Ian Lowe, VP of Marketing for global SaaS Web Content Management vendor Crownpeak, (who were recently recognised by Gartner as a visionary vendor) popped by the penthouse to chat to Ian Truscott about what has inspires his marketing leadership, what gets his marketing mojo working and what he would chuck into our Rockstar CMO Swimming pool…
What would be top of your rider for your next marketing gig?
The best thing a Marketing leader can walk in to is a company with a great product, a great story and a group of motiviated leaders to make magic happen. There’s nothing better than being able to create messages for a well differentiated product that really moves the needle for your customers.
What or who are your marketing influencers?
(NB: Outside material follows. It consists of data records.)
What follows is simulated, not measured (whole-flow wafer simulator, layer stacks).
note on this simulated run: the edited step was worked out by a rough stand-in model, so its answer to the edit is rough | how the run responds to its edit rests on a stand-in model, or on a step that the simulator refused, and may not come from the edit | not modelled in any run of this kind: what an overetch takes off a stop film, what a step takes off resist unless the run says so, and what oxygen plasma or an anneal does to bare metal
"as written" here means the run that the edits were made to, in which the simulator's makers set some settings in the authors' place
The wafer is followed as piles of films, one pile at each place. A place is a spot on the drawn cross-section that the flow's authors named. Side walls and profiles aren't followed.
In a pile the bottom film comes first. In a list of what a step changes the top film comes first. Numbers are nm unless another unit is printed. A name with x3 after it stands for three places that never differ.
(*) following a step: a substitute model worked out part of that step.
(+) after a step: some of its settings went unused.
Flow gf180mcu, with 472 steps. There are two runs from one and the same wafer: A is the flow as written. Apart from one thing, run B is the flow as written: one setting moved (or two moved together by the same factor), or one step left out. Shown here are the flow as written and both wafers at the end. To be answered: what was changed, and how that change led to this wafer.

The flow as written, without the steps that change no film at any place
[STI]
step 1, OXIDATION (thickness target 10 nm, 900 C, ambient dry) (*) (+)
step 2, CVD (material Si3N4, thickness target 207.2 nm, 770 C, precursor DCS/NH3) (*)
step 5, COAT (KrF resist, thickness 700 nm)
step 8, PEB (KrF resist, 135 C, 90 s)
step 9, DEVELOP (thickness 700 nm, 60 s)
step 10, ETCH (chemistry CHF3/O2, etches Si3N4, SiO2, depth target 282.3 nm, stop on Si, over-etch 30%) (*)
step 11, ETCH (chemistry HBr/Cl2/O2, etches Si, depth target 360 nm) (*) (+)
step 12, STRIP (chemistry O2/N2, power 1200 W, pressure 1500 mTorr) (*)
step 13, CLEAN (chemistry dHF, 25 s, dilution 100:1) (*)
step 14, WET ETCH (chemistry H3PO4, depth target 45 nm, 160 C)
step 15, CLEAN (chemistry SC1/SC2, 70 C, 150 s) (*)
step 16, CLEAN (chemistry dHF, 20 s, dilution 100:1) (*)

I really got hooked on the power of organizations to accomplish the impossible when I read Built to Last by Jim Collins and Jerry Porras and the follow-up, Good to Great by Jim Collins. I started my career as a developer and reading these books was like getting a glimpse of the operating system of great organizations. There’s incredible power in the idea that there are winning strategies for building teams and organizations that can outperform their individual capabilities, their competition, and achieve something great.
If I was Spotify, what would I play for you first thing Monday morning to get you going?
Higher from the Score
The curtain pulls back, you step out on the stage of your new marketing gig – what do you open with?
Command and control of the marketing engine is critical. In today’s marketing environment, nothing else matters if you can’t deliver the demand that’s needed for growth. Get a hold of the people and process engine that’s getting results, make sure it’s tuned, agile and flexible, and you’ve set yourself up for prolonged success.
The audience is dancing in the aisles, it loves that track. What keeps the house jumping?
You need to have a compelling story and message. Marketing hasn’t changed in a thousand years: deliver messages that matter to audiences you understand. No matter how efficient or effective your demand engine is, if you can’t articulate a powerful, meaningful message to your customers, you’ll soon just turn in to noise.
You’re playing a huge stadium; how do you know the audience can hear your tune?
As a marketer, you want to be tied as closely to full business results as possible – pipeline or revenue – for your own evaluation. Depending on your motion and deal cycle, those values can take time to show up, so you need early warning systems to make sure everything’s humming along. If I had to pick three, I’d say lead flow (total people engaging), conversion rates throughout the funnel (how strong is our message resonating), and average deal size (going up indicates that you’re establishing more value in your product).
If there was a billboard chart for marketing trends, what would be your Number 1?
Agility. The biggest oncoming strategy change in Marketing for the next five to ten years is going to be how fast organizations, and particularly marketing organizations, can react to their customers and the market. Increasing agility is about a well defined strategy and a very loose commitment to tactics. Selecting processes and technologies that help you move more quickly – so you can test and optimize – rather than build perfect castles in the air that might never make it to market.
What would you throw from your hotel window into the Rockstar CMO pool?
Digital transformation suites are not a panacea for digital marketing. There’s this idea out there that you can just buy a technology and all of your digital marketing problems can be solved – personalization, optimization, content. Companies that buy in to that often find, years and millions of dollars later, that they haven’t achieved any of the promises.
There’s no substitute for the hard work for marketing: creating great messages and finding your audience. Figure out your strategy, then select the best of breed technologies that let you deliver that strategy with maximium speed and agility.
What’s got you rocking today?
It’s fun to be on the cutting edge, brining something new to market, which is what we’re doing at Crownpeak with bringing true SaaS to the enterprise CMS space. That can sound kind of geeky, but no matter where you are, when you feel like you’re bringing real solutions to your customers problems – and making their lives better – it’s incredibly rewarding and energizing.
If there was a marketing hall of fame, who would you induct?
Is it too cliché to say Steve Jobs? What I find really interesting about the resurgence at Apple was two complementary motions he undertook. First, really connecting with their audience with great messaging like Think Different, I’m a Mac, the iPod dancing sillouettes, and more. Second, bringing marketing in to the heart of product design and production. Making sure what they were building really worked for their customers so that what they brought to market could almost sell itself. And of course, you can’t be a great marketing leader without being a great business leader, and its hard to argue with his success.
Any final words before you drop the mic?
Marketing is a great industry to be in. We get to be creative and analytical; results-oriented and visionary; inspired and practical – all often on the same day. The modern marketer lives in in a golden age of martech with thousands of tools, services and organizations looking to help you succeed. My best advice: focus on your customer. Really get to know them. Then hone your message to really resonate with them. Do less, but make it mean more.